He Ran All The Way was written by Dalton Trumbo and directed by John Berry, both just before they were blacklisted in Hollywood as Community Sympathizers after the HUAC hearings. Try as I might, I couldn’t find much Red propaganda in the film. What I did find was a taut, beautifully shot little thriller about a guy who terrorizes and invades the home of a girl who, had he met her just the day before, he would have probably dated her for a while, maybe even got married. It was a mess of circumstance and bad habits and pretending to be something he wasn’t that turned his life down all the wrong corners.
John Garfield, in his final film appearance before dying of a heart attack at age 39, plays Nick Robey, a guy on the skids with no discernible talents, not much in the way of brains, and who lives with his drunk mother in a crappy apartment. He’s got one friend in all the world, a petty criminal named Al Molin who strong-arms Nick into doing a job with him, and bringing a gun on it. They’re trying to steal payroll for some operation, but just their luck: a cop is right outside the building where they lie in wait, hears the scuffle and comes in shooting. Al is shot. Nick returns fire and hits the cop.
Then, money in hand, he rushes off to hide at a local public pool. There, splashing around disappearing in a crowd, he’s nearly bowled over by Peggy Dobbs, played by Shirley Winters.
One of the man distinctions between a gangster story and a film noir is that in gangster pictures, there’s a rise and a fall. The gangster is good at something, even if it’s just in being the meanest guy around. Film noir is not about the successful ultimately failing, but the mostly mediocre trying to take one step out of line, and finding a freight train of trouble barreling down after them. It’s what makes these kinds of films so often compelling, and so often bleak. A rise and fall story has some guaranteed fun – you get to live vicariously through the bad things the gangster does, then purge your enjoyments through his eventual downfall. Noir starts low and falls further.

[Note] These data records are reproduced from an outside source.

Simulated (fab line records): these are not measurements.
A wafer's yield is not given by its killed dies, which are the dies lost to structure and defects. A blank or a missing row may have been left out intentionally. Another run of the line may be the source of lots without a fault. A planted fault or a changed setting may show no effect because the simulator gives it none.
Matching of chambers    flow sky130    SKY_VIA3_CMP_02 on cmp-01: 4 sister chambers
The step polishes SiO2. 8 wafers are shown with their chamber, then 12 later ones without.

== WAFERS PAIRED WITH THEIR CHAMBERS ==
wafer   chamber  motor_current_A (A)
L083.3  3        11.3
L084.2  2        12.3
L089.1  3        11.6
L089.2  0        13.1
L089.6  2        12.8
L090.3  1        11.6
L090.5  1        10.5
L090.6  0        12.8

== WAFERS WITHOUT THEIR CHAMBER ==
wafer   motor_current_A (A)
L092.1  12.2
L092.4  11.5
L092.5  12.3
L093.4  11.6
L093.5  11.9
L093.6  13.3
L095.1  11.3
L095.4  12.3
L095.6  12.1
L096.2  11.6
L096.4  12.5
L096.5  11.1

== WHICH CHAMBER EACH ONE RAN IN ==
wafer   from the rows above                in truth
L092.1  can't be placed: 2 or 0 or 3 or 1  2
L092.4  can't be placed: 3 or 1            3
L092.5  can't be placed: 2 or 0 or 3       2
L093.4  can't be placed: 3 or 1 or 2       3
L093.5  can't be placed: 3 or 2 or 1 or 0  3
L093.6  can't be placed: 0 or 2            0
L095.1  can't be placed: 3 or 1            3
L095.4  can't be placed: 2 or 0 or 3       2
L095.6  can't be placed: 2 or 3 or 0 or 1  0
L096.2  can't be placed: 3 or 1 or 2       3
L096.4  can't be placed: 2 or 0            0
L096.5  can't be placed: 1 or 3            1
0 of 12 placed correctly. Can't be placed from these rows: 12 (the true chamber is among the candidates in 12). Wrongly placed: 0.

So Peggy isn’t just a quiet, mousy girl Nick Robey bumps into. She’s a sheltered thing, pretty but completely unaware of it – a spinster in training. She can’t swim, but she comes regularly enough to the pool that she can make a date with Nick to see him there again. Nick gives her a few pointers, and they start off sweet until he sees a cop, and starts getting mean to her for no reason. And she lets him, and doesn’t mind too much when he grabs her again coming out of the pool. He takes her home, which turns out to be her parent’s home – she’s too old to still be living there, but hasn’t found anything to take her out of the house.
It’s there he finds out that the cop he shot has died, and through a series of stupid mistakes reveals to the family just what he’s done – and now he has to keep them in the house, under his watchful eye, before he comes up with some kind of plan. He is not a very good bad guy – he doesn’t have the nerves or the heart for it, and basically wants the people that he’s keeping prisoner in fear for their lives and the lives of their children – to like him. Peggy, however guilty she feels for bringing this down on her family’s heads, can’t get over some part of herself that is attracted to the violence, even as she’s repulsed by it.
All of this action unfolds is some of the most beautiful black and white photography imaginable. Really black and white, too – cinematographer James Wong Howe shoots with shadows black as pitch, even out in the bright sunlight. I’m a big fan of Blu-rays all around, but I find I appreciate most how the resolution makes both animation and black and white movies, where one is more likely to encounter solid blocks of the same color on screen for long periods of time, really pop. Howe’s stark, beautiful images elevate He Ran All The Way from a small, competent thriller into something darker, and edgier.